Nice try, but both answers are wrong. The answer to (b) is 0. Remember the question says 'how many ways'. Try again on the first one.

smurfy:
Nice try, but both answers are wrong. The answer to (b) is 0. Remember the question says 'how many ways'. Try again on the first one.

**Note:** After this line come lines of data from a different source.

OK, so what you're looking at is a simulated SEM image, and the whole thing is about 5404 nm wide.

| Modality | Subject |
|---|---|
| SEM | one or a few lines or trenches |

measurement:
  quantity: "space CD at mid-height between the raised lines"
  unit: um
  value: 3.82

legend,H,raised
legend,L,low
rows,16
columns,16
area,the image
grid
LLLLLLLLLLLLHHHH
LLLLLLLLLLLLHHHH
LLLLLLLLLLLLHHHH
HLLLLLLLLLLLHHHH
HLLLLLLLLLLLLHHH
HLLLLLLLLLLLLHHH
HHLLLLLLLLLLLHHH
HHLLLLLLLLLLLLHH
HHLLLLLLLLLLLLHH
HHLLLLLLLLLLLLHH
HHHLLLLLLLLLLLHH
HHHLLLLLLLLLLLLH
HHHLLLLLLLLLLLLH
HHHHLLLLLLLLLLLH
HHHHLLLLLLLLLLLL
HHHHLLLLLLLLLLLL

....so technically I was correct for the second

Yeah, (un-)technically
You missed something on the first one, and I ain't giving any hint

lets keep solving problem!!!

smurfy: Yeah, (un-)technically
You missed something on the first one, and I ain't giving any hint

......
these are the only ways of scrambling three letters and putting one of them in the right place:
Aa Bd Cb Dc
Aa Bc Cd Db
Bb Ac Cd Da
Bb Ad Ca Dc
Cc Ad Ba Db
Cc Ab Bd Da
Dd Ab Bc Ca
Dd Ac Bc Cb...........that's 8 different formats? what did I miss in this question!!! somebody help!!

@Maximus
Correct! I missed out on something earlier. Good job!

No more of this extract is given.